And a lot more, like for instance the I/O accessors in_be32/in_le32, ...

mpe commented 3 years ago

I can reproduce that just by turning on CONFIG_CC_OPTIMIZE_FOR_SIZE.

mpe commented 3 years ago
$ make -s ppc64le_defconfig
$ grep -e LD_DEAD -e OPTIMIZE_FOR .config
CONFIG_CC_OPTIMIZE_FOR_PERFORMANCE=y
# CONFIG_CC_OPTIMIZE_FOR_SIZE is not set
CONFIG_HAVE_LD_DEAD_CODE_DATA_ELIMINATION=y
$ make -s -j (nproc)
$ objdump -d vmlinux | grep -c "<arch_set_bit>:"
0

$ ./scripts/config -d CC_OPTIMIZE_FOR_PERFORMANCE -e CC_OPTIMIZE_FOR_SIZE
$ make -s olddefconfig
$ grep -e LD_DEAD -e OPTIMIZE_FOR .config
# CONFIG_CC_OPTIMIZE_FOR_PERFORMANCE is not set
CONFIG_CC_OPTIMIZE_FOR_SIZE=y
CONFIG_HAVE_LD_DEAD_CODE_DATA_ELIMINATION=y
$ make -s -j (nproc)
$ objdump -d vmlinux | grep -c "<arch_set_bit>:"
82

$ ./scripts/config -e EXPERT -e LD_DEAD_CODE_DATA_ELIMINATION                                                                                                                                                   
$ make olddefconfig                                                                                                                                                                                             
$ grep -e LD_DEAD -e OPTIMIZE_FOR .config                                                                                                                                                                       
# CONFIG_CC_OPTIMIZE_FOR_PERFORMANCE is not set
CONFIG_CC_OPTIMIZE_FOR_SIZE=y
CONFIG_HAVE_LD_DEAD_CODE_DATA_ELIMINATION=y
CONFIG_LD_DEAD_CODE_DATA_ELIMINATION=y
$ make -s -j (nproc)                                                                                                                                                                                            
$ objdump -d vmlinux | grep -c "<arch_set_bit>:"                                                                                                                                                                
82
mpe commented 3 years ago

So CC_OPTIMIZE_FOR_SIZE causes it AFAICS, and LD_DEAD_CODE_DATA_ELIMINATION has no effect.

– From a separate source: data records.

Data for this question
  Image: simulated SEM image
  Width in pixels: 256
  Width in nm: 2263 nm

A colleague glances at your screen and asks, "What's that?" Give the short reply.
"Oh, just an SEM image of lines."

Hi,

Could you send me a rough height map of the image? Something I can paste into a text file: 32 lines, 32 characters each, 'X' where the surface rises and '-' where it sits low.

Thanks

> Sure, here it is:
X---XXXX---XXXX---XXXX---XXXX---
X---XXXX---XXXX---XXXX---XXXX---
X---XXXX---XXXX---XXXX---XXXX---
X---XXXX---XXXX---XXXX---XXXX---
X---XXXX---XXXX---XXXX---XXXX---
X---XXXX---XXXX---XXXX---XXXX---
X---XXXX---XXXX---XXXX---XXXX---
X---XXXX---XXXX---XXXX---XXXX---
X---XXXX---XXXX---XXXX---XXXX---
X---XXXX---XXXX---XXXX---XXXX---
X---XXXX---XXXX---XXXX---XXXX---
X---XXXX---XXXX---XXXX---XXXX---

npiggin commented 3 years ago

Yeah they're not dead, they just get out-of-lined into each file that calls them. The linker can't really fix this (may not have the right relocations or branch information). It would need some kind of link time optimisation or some new annotation like inline_or_library and then you give it a library copy if it decides not to inline.

mpe commented 3 years ago

Yeah I was originally thinking that something to do with the dead code elimination might be making it worse, but seems unrelated.

mpe commented 3 years ago

It seems this is working as designed, even if the result is a bit surprising.

And AFAICS CC_OPTIMIZE_FOR_SIZE still "works", it shrinks a ppc64le_defconfig from ~32MB to ~27MB.

mpe commented 3 years ago

Can we close this?

chleroy commented 3 years ago

Ok, let's close it as we have identified it is related to CC_OPTIMISE_FOR_SIZE.

We will likely handle the most evident ones one-by-one by flagging them "always_inline" when relevant.